1 The phone call awoke Pras Michél in the middle of a spring night in 2017. His “cousin from China” needed to meet, the woman on the line said. The caller was an ex-girlfriend who Michél, a rapper, producer and member of legendary hip-hop group the Fugees, hadn’t spoken to in years. He grew up in a Haitian family in New Jersey and doesn’t have a cousin from China, but he knew what the message meant.
Michél dressed and called a car to take him to the Four Seasons Hotel on 57th Street in Manhattan. The front desk clerk handed him a note. It instructed him to exit the hotel and circle the block twice, scanning to see if he was being tailed. Michél did as he was told and returned to the clerk, who gave him a room key. He went up to an empty suite and waited.
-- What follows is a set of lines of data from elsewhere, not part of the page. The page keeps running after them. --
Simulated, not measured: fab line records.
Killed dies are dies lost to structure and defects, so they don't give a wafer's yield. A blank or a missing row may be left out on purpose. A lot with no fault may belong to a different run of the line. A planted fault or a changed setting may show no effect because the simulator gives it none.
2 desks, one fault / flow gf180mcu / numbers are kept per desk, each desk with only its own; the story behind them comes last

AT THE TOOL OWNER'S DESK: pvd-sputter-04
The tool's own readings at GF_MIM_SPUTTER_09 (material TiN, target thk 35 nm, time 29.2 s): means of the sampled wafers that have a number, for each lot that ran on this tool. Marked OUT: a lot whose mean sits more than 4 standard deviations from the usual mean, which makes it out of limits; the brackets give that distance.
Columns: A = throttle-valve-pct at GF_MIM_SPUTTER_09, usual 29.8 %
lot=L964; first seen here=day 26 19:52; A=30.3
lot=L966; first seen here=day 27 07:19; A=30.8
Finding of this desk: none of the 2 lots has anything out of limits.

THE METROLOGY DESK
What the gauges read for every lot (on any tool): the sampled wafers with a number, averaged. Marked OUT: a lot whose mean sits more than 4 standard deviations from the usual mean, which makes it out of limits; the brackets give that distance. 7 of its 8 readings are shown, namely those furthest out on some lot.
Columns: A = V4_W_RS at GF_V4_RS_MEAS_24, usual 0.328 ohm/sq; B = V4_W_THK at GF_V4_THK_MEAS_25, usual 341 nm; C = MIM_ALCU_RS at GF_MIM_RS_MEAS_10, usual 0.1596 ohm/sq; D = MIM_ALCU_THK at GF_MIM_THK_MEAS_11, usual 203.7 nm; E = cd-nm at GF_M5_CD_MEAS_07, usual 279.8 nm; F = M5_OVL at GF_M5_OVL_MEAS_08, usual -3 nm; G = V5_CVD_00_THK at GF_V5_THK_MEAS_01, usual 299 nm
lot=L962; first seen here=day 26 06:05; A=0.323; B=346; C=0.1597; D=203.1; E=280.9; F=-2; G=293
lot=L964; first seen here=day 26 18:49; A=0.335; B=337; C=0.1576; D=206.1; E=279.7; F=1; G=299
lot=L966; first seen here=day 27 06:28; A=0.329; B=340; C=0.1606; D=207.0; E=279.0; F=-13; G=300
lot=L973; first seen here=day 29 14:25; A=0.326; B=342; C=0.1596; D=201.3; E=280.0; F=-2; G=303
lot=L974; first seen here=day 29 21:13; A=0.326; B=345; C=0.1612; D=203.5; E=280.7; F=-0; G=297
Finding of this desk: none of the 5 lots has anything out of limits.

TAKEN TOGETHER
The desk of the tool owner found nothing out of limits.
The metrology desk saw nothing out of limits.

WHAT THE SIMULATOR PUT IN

After about 25 minutes there was a knock on the door. An austere-looking Chinese security agent in a suit gave Michél a second room key and told him to go to the penthouse. Inside, another agent took Michél’s phones and placed them in a pouch. A table and two chairs sat in the middle of the room.
“They can’t kill me in the Four Seasons,” Michél said to himself.
Soon a short, chubby man with wavy hair arrived, surrounded by more security personnel. Michél had met him before. He was Sun Lijun, China’s vice minister of public security. Sun began shouting in Chinese. An interpreter translated for Michél: “Who the f--- do the US government think they are?”